< Back

Lab 32: Spell Checking

As usual, create a directory to hold today's files. All programs that you write today should be stored in this directory.

$ cd ~/cs120/labs
$ mkdir lab32
$ cd lab32


Spell Checking

You are probably as reliant on spell checking as I am. It is a process that has evolved tremendously over the past couple of decades. Real spell checkers us a data structure known as a Tree to make retreiving of mispelled words incredibly efficient. However, if you ignore the efficiency, generating some close suggestions for mispelled words is not terribly complicated

Details

Create a file called spell_check_word.py That will allow a user to type in a word to get spell checked. Your program will read in a dictionary of words that it knows are correctly spelled. If the word the user typed in is in the dictionary file, then output that the word is spelled correctly. If it is not in the dictionary file, output all of the words that have the smallest hamming distance with the word the user typed in.

The hamming distance between the two words are the number of characters that need to be flipped in order to make the words the same. Note that the hamming distance between two words is only defined when the strings are of the same length.
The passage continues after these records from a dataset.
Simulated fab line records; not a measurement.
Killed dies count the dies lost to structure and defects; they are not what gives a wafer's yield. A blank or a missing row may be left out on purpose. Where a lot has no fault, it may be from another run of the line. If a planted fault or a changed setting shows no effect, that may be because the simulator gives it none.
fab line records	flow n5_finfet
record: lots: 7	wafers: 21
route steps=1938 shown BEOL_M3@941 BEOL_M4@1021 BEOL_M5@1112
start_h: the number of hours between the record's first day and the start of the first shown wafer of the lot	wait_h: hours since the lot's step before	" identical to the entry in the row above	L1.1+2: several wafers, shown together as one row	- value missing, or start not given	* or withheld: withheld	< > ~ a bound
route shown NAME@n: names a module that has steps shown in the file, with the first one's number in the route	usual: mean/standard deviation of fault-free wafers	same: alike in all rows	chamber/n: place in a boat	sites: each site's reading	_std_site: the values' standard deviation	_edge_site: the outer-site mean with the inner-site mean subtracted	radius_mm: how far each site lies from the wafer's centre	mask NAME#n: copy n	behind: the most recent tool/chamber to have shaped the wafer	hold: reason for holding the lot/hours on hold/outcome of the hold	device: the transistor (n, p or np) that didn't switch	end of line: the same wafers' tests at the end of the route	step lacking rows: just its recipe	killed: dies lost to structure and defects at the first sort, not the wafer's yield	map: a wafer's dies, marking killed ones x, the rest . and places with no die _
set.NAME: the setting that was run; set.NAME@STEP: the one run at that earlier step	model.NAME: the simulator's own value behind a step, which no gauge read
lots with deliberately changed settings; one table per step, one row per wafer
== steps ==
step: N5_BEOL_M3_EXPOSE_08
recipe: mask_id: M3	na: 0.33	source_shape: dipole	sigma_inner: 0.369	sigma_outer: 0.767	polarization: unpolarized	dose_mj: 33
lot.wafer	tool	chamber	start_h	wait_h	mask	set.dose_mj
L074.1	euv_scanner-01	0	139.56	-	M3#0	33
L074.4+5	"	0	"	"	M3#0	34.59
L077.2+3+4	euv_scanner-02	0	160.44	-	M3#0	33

Word 1 Word 1 Hamming Distance
hello hello 0
hello helol 2
hello world 4

Example

$ python3 spell_checker.py 
What do you want to spell check? helol
Suggestions:
helot

$ python3 spell_checker.py 
What do you want to spell check? hello
hello is spelled correctly

Hint

  • Create a function called compute_hamming_distance(word1, word2). This function takes two strings of the same length as a parameter. It should return the hamming distance between the two words, as an integer.
  • Create a function called read_dictionary_file(file_name). The function should take a single parameter, a string which is the name of a text file representing the correctly spelled words. It should return a list of the strings from the file. Make sure you strip the whitespace off of the words from the file, otherwise your length comparisons will be incorrect.
  • You need to iterate over the entirety of the word list to find the list of suggestions. You will keep track of the smallest known hamming distance so far, as well as the list of words that have that hamming distance. If you ever find a word with a smaller hamming distance, clear out the old list and update the current known smallest hamming distance.
  • After you have tested the above functions, write a function that performs all of the steps of the program. It should use the input function to get a word from the user, and it should print out the list words with the minimum hamming distance.